What does Moussa Sissoko bring to Tottenham? Currently, it seems little more than squad depth. Something that has been truly tested in recent weeks and this will continue to be the case. A look at the fixtures to follow is truly terrifying. Without a range of first choice options, it’s hard to see where the next Spurs win is coming from.
Newcastle United fans could not wait to get rid of Moussa Sissoko in the Summer. Questions over his attitude, desire to play and hunger for the contest were raised and seemingly answered in the response to his departure. As well as his performances. The same questions cannot be asked by Tottenham supporters, as Sissoko is clearly trying. There is an understanding that he feels the level at Newcastle was too low for him, evidence by his impressive showing for France at the Euros.
But for Spurs, most of that is irrelevant. Of much greater relevance is how he performs for them. Whilst Erik Lamela has hardly set the world alight on the right of attacking midfield in recent times, Sissoko’s poor showing means he is missed far more than should be the case. Sissoko just looks off the pace, like his mind is not quite ticking over fast enough, his reactions look slow and some of his passing is nothing short of dreadful. Even at his most threatening moments, when he has time to find the right pass or his brain is operating at full functionality, something goes awry. A turnover or a 50-50 ball at best that hampers Spurs’ attacking forays.
To be fair to Sissoko, his inability to execute is reflective of the entire squad since the 2-0 victory over Manchester City. Which seems an eternity ago. Surely it didn’t happen this season when Spurs can’t buy a goal, but rather last whilst challenging for the Premier League title? It’s somewhat ironic that in their best performance of the season Lamela missed a penalty, yet since then the only way Tottenham have been able to score is from the spot. Perhaps best not to consider how much worse the sluggish goal scoring record would look without those Janssen spot kicks – at least they do count as goals, even if not from open play.
Without Harry Kane, Toby Alderweireld and Lamela, squad depth is truly tested and shown to be severely lacking. Three key positions on the pitch – Kane and Alderweireld in particular. As the old adage goes, “you don’t know what you’ve got until it’s gone,” well…Harry and Toby have shown through their missing games of football, just how good at it they really are. And how crucially important they are to Spurs. They simply cannot be replaced. The fact that Lamela too, not in the same class of influence as the aforementioned pair, can also not be covered, points to alarming issues related to quality outside the starting eleven.
This is the crux of the issue; Spurs had an eleven or twelve in the Premier League last season that stayed fit and healthy, were in form and allowed a challenge at the top of the table. This time around, and you could hardly call what is happening an injury crisis; the ability of players to step up and fill in at anywhere near the same level is just not there. You simply can’t drop or give a decent rest to the likes of Christian Eriksen when there is no one of proven quality to come in and take his position for more than a game or so at a time.

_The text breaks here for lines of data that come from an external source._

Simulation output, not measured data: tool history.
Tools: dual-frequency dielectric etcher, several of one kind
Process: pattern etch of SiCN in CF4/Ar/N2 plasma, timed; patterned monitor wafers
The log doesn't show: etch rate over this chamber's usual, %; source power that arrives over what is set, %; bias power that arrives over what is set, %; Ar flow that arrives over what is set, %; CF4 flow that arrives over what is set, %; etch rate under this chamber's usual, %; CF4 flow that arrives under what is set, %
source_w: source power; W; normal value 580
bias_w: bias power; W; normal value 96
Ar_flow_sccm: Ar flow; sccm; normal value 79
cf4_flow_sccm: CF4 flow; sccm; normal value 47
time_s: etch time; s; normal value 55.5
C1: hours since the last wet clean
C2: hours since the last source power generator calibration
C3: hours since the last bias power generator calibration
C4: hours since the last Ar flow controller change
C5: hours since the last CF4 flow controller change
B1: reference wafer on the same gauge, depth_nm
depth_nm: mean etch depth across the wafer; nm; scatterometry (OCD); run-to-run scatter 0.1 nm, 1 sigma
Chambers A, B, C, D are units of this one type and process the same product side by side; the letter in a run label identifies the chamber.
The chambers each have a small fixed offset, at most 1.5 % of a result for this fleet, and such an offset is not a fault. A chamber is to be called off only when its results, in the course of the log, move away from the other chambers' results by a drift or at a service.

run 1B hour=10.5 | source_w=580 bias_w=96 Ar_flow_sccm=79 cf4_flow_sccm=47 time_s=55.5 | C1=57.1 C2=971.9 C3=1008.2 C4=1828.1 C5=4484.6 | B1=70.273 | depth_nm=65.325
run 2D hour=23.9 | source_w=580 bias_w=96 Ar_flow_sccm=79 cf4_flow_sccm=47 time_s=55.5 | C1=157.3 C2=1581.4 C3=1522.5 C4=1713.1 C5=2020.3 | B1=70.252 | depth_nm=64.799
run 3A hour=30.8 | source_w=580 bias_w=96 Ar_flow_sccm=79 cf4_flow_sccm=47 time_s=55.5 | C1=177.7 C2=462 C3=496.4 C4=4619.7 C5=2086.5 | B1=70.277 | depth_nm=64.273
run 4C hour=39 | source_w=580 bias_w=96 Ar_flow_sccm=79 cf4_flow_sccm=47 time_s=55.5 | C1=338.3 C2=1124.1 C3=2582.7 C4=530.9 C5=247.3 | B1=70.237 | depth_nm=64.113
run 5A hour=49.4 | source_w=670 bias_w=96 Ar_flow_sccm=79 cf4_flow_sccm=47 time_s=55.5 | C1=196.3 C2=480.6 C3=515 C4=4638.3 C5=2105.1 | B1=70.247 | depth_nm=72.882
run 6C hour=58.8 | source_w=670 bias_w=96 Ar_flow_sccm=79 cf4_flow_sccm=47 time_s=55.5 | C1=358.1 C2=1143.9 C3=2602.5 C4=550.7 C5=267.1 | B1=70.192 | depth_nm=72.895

Whilst Sissoko, Victor Wanyama and Vincent Janssen were added in the Summer, only Wanyama has proven himself a first choice player. The other two are either not up to it consistently (Sissoko), not in form or learning how to play in a new competition (Janssen and Georges-Kevin N’Koudou). That Sissoko in particular is unable to fill in to a competent level, apart from his early cameo appearances, is a real indictment on the player. If Wanyama can do it, then so should Sissoko be able to at his age and experience. Add this to the fact that the absent Alderweireld is clearly one of the best players in his position in the Premier League, and you’re down to the bare bones.
With depth lacking and the remaining members of the squad unable to reach levels of last season, Mauricio Pochettino has only one option. To persist. And find a way with these players at his disposal, to hang in and hope that Kane and Alderweireld can make the difference and provide a lift to their teammates upon returning. Short term, this could be problematic. Beginning with the North London Derby. Will this massive fixture be enough to spark the players into a sudden turn around in form? Medium term, there seems more hope. If Spurs can win or draw enough games in the next few weeks to avoid dropping completely out of contention, then a top 4 spot may still be within reach.
Long term though, the challenges are immense. The depth needs improving, either in the transfer window/s or by blooding more youngsters in more important competitions. It is just not viable to rely on 14 or 15 players to get through a Premier League and Champions League campaign. Especially when two or three of those are not (yet?) up to the mark, and another two or three are injured. Pochettino needs high quality reinforcements in one form or another, or Tottenham’s return to the upper echelon of competition will be nothing but a brief flirtation.